Usually, we design type classes around plain types and add "capabilities", let's reverse this as follows:

class (Eq a, Typeable a) => Args a

instance Args ()

instance Args Atom

instance Args (Atom, Atom)

instance Args (Atom, Atom, Atom)

It totally eliminates Arity, which simplify the code at the cost of forcing Typeable, but it enables us to write the following helpers:

predicate :: (Args args) => String -> (args, [Goal]) -> [(args, [Goal])] -> Predicate
predicate name firstClause otherClauses = Predicate (Atom name) (firstClause :| otherClauses)

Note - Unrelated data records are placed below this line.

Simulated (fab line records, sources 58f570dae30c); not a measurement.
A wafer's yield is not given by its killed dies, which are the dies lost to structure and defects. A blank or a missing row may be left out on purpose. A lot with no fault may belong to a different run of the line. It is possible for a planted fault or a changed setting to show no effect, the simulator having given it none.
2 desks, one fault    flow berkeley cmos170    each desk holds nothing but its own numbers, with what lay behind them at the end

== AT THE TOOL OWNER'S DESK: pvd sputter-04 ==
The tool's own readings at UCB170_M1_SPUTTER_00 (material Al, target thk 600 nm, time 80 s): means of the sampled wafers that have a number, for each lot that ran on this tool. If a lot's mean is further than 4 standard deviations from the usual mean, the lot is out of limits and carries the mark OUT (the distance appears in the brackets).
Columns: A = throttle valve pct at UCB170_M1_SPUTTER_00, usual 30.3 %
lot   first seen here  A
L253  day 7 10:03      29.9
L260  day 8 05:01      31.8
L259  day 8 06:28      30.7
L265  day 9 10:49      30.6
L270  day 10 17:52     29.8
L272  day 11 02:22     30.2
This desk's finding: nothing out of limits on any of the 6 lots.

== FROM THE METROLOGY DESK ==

(@) :: (Args args) => String -> args -> Goal
(@) name = Goal (Atom name)

We can rewrite our tests as follows:

spec :: Spec
spec =
  describe "Prolog" $ do
    it "atom-based facts and atom-based should be valid" $
      hasGoal [fruit] ("fruit" @ Atom "tomato") `shouldBe` True
    it "atom-based facts and atom-based should be invalid" $
      hasGoal [fruit] ("fruit" @ Atom "carrots") `shouldBe` False

-- * Fixtures

fruit :: Predicate
fruit =
  predicate "fruit" (Atom "tomato", []) [(Atom "melon", [])]

Much more expressive!

The next step is to introduce terms as follows:

data Term
  = TAtom Atom
  | TVar Var
  | TGoal Goal

The next step is to introduce unification, it's a fascinating which is something like a bidirectional equality, for example, the following terms unified:

a = a.
42 = 42.
Answer = 42.
question(a) = question(a).
question(X) = question(42). % X = 42.

Each unification is called a Substitution, we can draft a first term-focused unification function, as follows:

type Substitution = Map Var Term

unifyTerm :: Term -> Term -> Maybe Substitution
unifyTerm x y =
  case (x, y) of
    (TAtom x', TAtom y') -> guard (x' == y') *> Just mempty
    (TGoal x', TGoal y') -> guard (x' == y') *> Just mempty
    (TVar v, _) -> Just $ Map.singleton v y
    (_, TVar v) -> Just $ Map.singleton v x
    (TAtom _, TGoal _) -> Nothing
    (TGoal _, TAtom _) -> Nothing

Sadly, to lift it to Args-level, we have to be type-specific, widening Args as follows:

class (Eq a, Show a, Typeable a) => Args a where
  unify :: a -> a -> Maybe Substitution

instance Args () where
  unify () () = Just mempty

instance Args Term where
  unify = unifyTerm

instance Args (Term, Term) where
  unify (x0, x1) (y0, y1) = (<>) <$> unifyTerm x0 y0 <*> unifyTerm x1 y1

instance Args (Term, Term, Term) where
  unify (x0, x1, x2) (y0, y1, y2) = do
    r0 <- unifyTerm x0 y0
    r1 <- unifyTerm x1 y1
    r2 <- unifyTerm x2 y2
    pure $ mconcat [r0, r1, r2]

We can adjust hasGoal in order to replace the hard-coded unification based on equality as follows:

hasGoal :: [Predicate] -> Goal -> Bool
hasGoal ps (Goal gFunctor gArgs) = any go ps
  where
    go (Predicate pFunctor pClauses) =
      case eqTypeRep (typeOf gArgs) (typeOf $ fst $ NonEmpty.head pClauses) of
        Just HRefl
          | gFunctor == pFunctor ->
              any (\(cArgs, goals) -> isJust (unify cArgs gArgs) && all (hasGoal ps) goals) pClauses
        _ -> False

We can try it, adding the following tests:

it "rules facts and atom-based goal should be valid" $
  hasGoal [fruit, salad, fruitSalad] ("fruitSalad" @ atom "melon") `shouldBe` True
it "rules facts and atom-based goal should be invalid" $
  hasGoal [fruit, salad, fruitSalad] ("fruitSalad" @ atom "tomato") `shouldBe` False

Unfortunately, the second test is failing because there are no interactions between each term unification, noticeably between arguments and goals.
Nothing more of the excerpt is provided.